Trevithick Dredger Engine – Base -4
Reader Jenny asked about original mounting methods for the dredger engine.
This picture appeared in the Rees Cyclopedia of 1819, and as far as I know, is the only picture exisiting of the engine in its use as a dredger engine.
Gun boats had no method of propulsion, so they were towed into position. They were very strongly constructed to withstand the enormous forces of firing cannons, mortars and siege guns. Often they carried only one very large blackpowder gun. Trevithick chose one of these vessels to mount his steam engine to dredge the Thames. Somewhere I have seen a drawing of the construction of one of these vessels, showing the massive oak beams and thick deck. At this time I cannot relocate the drawing, but when I find it I will post it.
Many more of Trevithick’s “strong steam” engines were used to pump out mines, and operate factories and mills. We can assume that those engines would have been mounted on a base of bricks, stone blocks, or large wooden beams. The engines weighed about 4 tonnes, so it is possible that they just sat on the strongly constructed factory floor, with a slot for the flywheel and driving gear.
And in writing this I have come across another drawing from the Trevithick era of one of his engines mounted for use in a factory. This layout drawing was by John Rastrick, an engineer at Hazeldines, who made the engine which is in the London Science Museum. It shows a 4 hp Trevithick puffer engine, driving 2 “scouring barrels” and “a set of polishing lathes”.

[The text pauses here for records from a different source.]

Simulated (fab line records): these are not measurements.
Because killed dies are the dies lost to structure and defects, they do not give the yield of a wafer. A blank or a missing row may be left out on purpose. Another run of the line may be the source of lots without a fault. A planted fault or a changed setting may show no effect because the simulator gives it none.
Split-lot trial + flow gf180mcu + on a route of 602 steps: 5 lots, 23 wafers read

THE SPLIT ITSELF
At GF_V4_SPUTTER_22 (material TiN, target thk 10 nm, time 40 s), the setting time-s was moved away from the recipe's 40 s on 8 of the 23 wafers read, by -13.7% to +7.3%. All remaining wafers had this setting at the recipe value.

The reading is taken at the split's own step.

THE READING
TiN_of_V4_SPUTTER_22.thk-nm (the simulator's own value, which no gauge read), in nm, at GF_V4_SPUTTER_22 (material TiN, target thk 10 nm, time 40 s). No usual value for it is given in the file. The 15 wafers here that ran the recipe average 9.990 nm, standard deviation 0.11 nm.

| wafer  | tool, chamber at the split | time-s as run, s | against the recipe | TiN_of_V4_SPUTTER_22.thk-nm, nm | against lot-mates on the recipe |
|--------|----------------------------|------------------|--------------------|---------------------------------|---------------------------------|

This is very interesting to me. First, the engine mounts are likely to be masonry, possibly topped with wooden beams. The flywheel is mounted not on the crankshaft, but on a separate, extra shaft. The connecting rods are straight, and rather too thin to be wood; more likely steel or cast iron. The safety valve weight is suspended on a long shaft, well away from the front of the boiler. The front boiler support has angled ends, not squared. The crosshead has tapered edges, not parallel. And the firebox door is approximately as I had guessed it, although rather smaller proportionately than the firebox than I have made it.
I am sure that this is not intended to be an accurate representation of the details of the Trevithick engine, but I suspect the engineer who drew it would have got the proportions approximately correct.
Now I have to decide whether I have made a model dredger engine, or a model factory engine.